Cliff-base management
Sea walls
Aim: Seawalls are hard engineered structures with a primary function to prevent further erosion of the shoreline. They are built parallel to the shore and aim to hold or prevent sliding of the soil, while providing protection from wave action (UNFCCC, 1999). Although their primary function is erosion reduction, they have a secondary function as coastal flood defences. The physical form of these structures is highly variable; seawalls can be vertical or sloping and constructed from a wide variety of materials. They may also be referred to as revetments.

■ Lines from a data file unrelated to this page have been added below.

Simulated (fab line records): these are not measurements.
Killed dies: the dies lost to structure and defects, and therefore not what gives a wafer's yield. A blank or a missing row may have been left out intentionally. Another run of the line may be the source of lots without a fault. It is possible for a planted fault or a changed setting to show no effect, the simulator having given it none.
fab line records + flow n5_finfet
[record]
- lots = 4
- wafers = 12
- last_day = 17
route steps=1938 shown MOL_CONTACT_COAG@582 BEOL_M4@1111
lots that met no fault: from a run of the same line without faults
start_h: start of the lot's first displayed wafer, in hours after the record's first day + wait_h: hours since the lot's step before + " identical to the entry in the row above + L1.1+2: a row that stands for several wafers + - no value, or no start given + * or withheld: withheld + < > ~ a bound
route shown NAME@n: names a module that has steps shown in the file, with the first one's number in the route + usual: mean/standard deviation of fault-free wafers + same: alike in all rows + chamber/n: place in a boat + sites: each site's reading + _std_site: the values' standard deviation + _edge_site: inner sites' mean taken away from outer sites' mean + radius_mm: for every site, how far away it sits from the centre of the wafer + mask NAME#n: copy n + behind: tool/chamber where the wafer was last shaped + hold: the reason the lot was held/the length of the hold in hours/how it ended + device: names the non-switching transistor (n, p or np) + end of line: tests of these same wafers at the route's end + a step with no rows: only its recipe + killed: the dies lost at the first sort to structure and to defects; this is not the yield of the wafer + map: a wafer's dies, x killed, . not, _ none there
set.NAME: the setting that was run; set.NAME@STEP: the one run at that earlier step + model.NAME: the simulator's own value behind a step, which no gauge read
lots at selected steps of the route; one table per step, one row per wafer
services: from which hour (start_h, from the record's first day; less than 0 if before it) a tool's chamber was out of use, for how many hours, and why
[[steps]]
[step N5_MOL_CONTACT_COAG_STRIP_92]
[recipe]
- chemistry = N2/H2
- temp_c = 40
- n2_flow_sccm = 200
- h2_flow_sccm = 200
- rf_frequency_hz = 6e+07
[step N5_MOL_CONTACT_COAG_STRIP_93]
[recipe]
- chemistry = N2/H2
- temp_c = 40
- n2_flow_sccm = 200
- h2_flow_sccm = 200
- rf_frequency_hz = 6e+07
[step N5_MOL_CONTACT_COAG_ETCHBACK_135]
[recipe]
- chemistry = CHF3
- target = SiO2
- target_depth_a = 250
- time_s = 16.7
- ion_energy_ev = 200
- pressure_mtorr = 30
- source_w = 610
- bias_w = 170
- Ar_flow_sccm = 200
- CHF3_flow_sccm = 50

Strengths: The main advantage of a seawall is that it provides a high degree of protection against coastal flooding and erosion. A well maintained and appropriately designed seawall will also fix the boundary between the sea and land to ensure no further erosion will occur – this is beneficial if the shoreline is home to important infrastructure or other buildings of importance.
As well as fixing the boundary between land and sea, seawalls also provide coastal flood protection against extreme water levels. Provided they are appropriately designed to withstand the additional forces, seawalls will provide protection against water levels up to the seawall design height. In the past the design height of many seawalls was based on the highest known flood level (van der Meer, 1998).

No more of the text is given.